The International Monetary Fund (IMF) has expressed reservations over Nigeria’s proposed plan to secure up to $5 billion through a derivatives-based financing arrangement with First Abu Dhabi Bank, warning that such structures often pose significant transparency and risk concerns.

The caution follows the Nigerian Senate’s approval of the transaction in April 2026, clearing the way for the Federal Government to pursue the deal as part of efforts to refinance existing debt and fund critical infrastructure projects.

Speaking during a media briefing on Tuesday, the IMF Resident Representative in Nigeria, Christian Ebeke, said the Fund remains cautious about derivative-backed financing arrangements because their terms are often difficult to assess and monitor.

“Our view is that the transactions in these types of structures carry risks. Usually, they are opaque, so the terms are not always very transparent when we reviewed these instruments across countries,” Ebeke said.

The proposed funding arrangement is structured as a Total Return Swap (TRS), a financial instrument that enables governments to raise capital by exchanging the returns of specified assets with counterparties.

While acknowledging Nigeria’s financing needs, the IMF advised the government to consider more conventional funding sources, including Eurobond issuances and concessional financing facilities, rather than relying heavily on complex derivative instruments.

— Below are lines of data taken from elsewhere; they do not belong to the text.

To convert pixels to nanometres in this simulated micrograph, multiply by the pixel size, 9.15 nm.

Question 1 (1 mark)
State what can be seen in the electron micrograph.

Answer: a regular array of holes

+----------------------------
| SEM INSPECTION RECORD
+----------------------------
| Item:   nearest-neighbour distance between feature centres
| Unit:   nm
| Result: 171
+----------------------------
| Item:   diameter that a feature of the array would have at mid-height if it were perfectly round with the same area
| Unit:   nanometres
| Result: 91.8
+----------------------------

The warning formed part of the IMF’s latest Article IV Consultation report on Nigeria, which highlighted both the achievements and challenges of the country’s ongoing economic reform programme.

The Fund noted that policy measures introduced by President Bola Tinubu’s administration since 2023—including fuel subsidy removal, foreign exchange market reforms and tighter monetary policies—have contributed to improved macroeconomic stability, stronger fiscal buffers and renewed investor confidence.

According to the IMF, these reforms have helped Nigeria regain access to international capital markets, attract foreign portfolio inflows and reduce investor concerns about the country’s economic outlook.

The Fund also acknowledged improvements in external reserves, with the Central Bank of Nigeria reporting gross reserves of about $50 billion, the highest level recorded in nearly 20 years.

Despite these gains, the IMF stressed that many Nigerians have yet to feel the benefits of the reforms, warning that poverty and food insecurity remain major concerns.

The Fund estimated that about 63 percent of Nigerians continue to live in poverty, underscoring the widening gap between improving macroeconomic indicators and the day-to-day realities faced by households.

It further warned that Nigeria’s growing reliance on foreign portfolio investment could expose the economy to sudden shocks if global financial conditions change or investor sentiment weakens.

To reduce such vulnerabilities, the IMF urged policymakers to focus on attracting more stable capital inflows, particularly foreign direct investment, while remaining vigilant against external risks, including geopolitical tensions and disruptions in global markets.

The Fund maintained that sustaining economic reforms and ensuring that their benefits reach ordinary citizens will be crucial to preserving stability, strengthening resilience and achieving long-term economic growth.